These developments have major implications not only for Russia’s economy but potentially for the world’s; it’s unlikely their impact will be contained to one country’s borders. I spoke with Elina Ribakova, deputy chief economist at the International Institute of Finance, about the potential effects of these sanctions over the days, weeks, and months to come. Our conversation, lightly edited for length and clarity, is below.
Can you talk about the breadth of the international sanctions on Russia right now? How big of a deal is this?
This is a unique combination of measures that have been taken. Each individual measure is not unprecedented. What is historically unprecedented is the degree of multilateral coordination and the fact that they’re using these nuclear options at the same time.
It definitely will have a dramatic impact on the Russian economy, but at the same time, there’s room for further escalation.
What does this mean for Russia’s economy?
We are looking at a double-digit economic contraction already. We have seen extreme measures applied by the [Russian] government in terms of capital controls and blocking transfers of foreign currency to non-residents. Exporters have to convert 80 percent of their proceeds to the domestic market, and Russia’s central bank has more than doubled interest rates. Russia is also undertaking banking sector support, releasing some capital for the banks.
All these measures are just basic crisis management. But this crisis will grow larger for the Russian economy and common Russian people than whatever we can forecast or expect at the moment.

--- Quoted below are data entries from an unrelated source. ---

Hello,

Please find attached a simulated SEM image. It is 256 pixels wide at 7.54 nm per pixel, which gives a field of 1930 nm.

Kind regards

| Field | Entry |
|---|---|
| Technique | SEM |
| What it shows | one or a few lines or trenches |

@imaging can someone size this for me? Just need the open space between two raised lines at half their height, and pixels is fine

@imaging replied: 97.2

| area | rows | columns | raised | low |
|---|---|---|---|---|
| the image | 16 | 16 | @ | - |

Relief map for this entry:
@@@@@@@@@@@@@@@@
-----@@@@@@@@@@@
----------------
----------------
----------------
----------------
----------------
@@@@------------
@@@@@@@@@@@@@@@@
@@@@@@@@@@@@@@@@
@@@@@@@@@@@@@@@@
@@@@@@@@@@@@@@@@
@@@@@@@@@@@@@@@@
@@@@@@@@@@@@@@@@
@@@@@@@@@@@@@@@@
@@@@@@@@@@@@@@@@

What’s going on with the ruble?
There’s definitely been movement on the ruble. Markets closed last week, and there have also been changes this week. The rate hike had an effect — the central bank more than doubled interest rates from 9.5 to 20 percent, and capital controls should also help.
Here, it is critical to see what individual and corporate depositors will do, whether they will accelerate dollarization of deposits, meaning they generate a big demand for dollars. If you have a 10 percentage point increase in the dollarization of domestic deposits — and we have seen that in the past, in the 2008 crisis — then you have pressure to have $100 billion on reserve, and they do not have that. In the extreme, if these rate hikes do not work, capital controls do not work, you could see the risk of foreign exchange deposits being frozen [by the Russian government].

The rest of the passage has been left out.